Aunt misbehavin' is part of the job

Wherein we explain, and redirect you to this article of the title above, by Tish Durkin of Ms. O's eponymous magazine. Thanks cnn.com for posting and Tish for articulating.

(See Mom, it's not just me!)

Favorite quotes:
"If this is the strangest sensation that aunting provides, it is also the sweetest. For it reminds me that I have been privileged to see all these children up close as they came into the world, and all through their growing up in it. And yet I have never felt obliged to grow up myself."
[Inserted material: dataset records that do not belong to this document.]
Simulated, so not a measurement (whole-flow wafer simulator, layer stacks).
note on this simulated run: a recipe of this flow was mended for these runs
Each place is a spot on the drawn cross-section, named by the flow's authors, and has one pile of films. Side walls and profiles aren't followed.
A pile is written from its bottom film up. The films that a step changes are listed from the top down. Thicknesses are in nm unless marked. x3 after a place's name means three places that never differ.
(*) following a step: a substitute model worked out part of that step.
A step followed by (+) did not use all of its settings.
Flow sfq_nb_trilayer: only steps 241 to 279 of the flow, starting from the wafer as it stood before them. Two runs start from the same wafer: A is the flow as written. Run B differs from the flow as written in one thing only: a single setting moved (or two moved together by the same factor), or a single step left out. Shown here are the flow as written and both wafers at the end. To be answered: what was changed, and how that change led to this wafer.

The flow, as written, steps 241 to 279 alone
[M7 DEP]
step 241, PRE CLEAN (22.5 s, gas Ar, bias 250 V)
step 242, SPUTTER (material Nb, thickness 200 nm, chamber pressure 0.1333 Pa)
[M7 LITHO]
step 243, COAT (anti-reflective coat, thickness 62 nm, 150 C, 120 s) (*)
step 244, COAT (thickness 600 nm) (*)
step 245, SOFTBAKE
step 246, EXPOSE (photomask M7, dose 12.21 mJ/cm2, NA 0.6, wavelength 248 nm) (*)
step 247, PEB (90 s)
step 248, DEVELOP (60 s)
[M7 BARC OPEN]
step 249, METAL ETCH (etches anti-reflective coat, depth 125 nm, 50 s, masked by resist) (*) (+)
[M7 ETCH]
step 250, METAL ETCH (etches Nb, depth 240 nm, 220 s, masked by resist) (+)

"I am also relatively unworried about my own chances of becoming a parent, because although aunting will never give me anything like the full course of motherhood, it does give me a wonderful, powerful -- and possibly sufficient -- taste of it. While I will never be the children's mother, I will always be their family, with all the history, complexity, and fidelity that entails. I couldn't drop them like a yoga class, a book club, or a waning friendship, even if I wanted to. I have known them forever, and they have known me.

That's it, really: We just know each other and know, as one so rarely can these days, that we will always know each other."

I love you -- all my litle nieces and nephews in various far-flug places. Let's goof off again soon.
All my love,
Auntie Nettie

1 comment:

Flax Hill Gardener said...

Thank you for this link. It was a good thing to read after this particular week.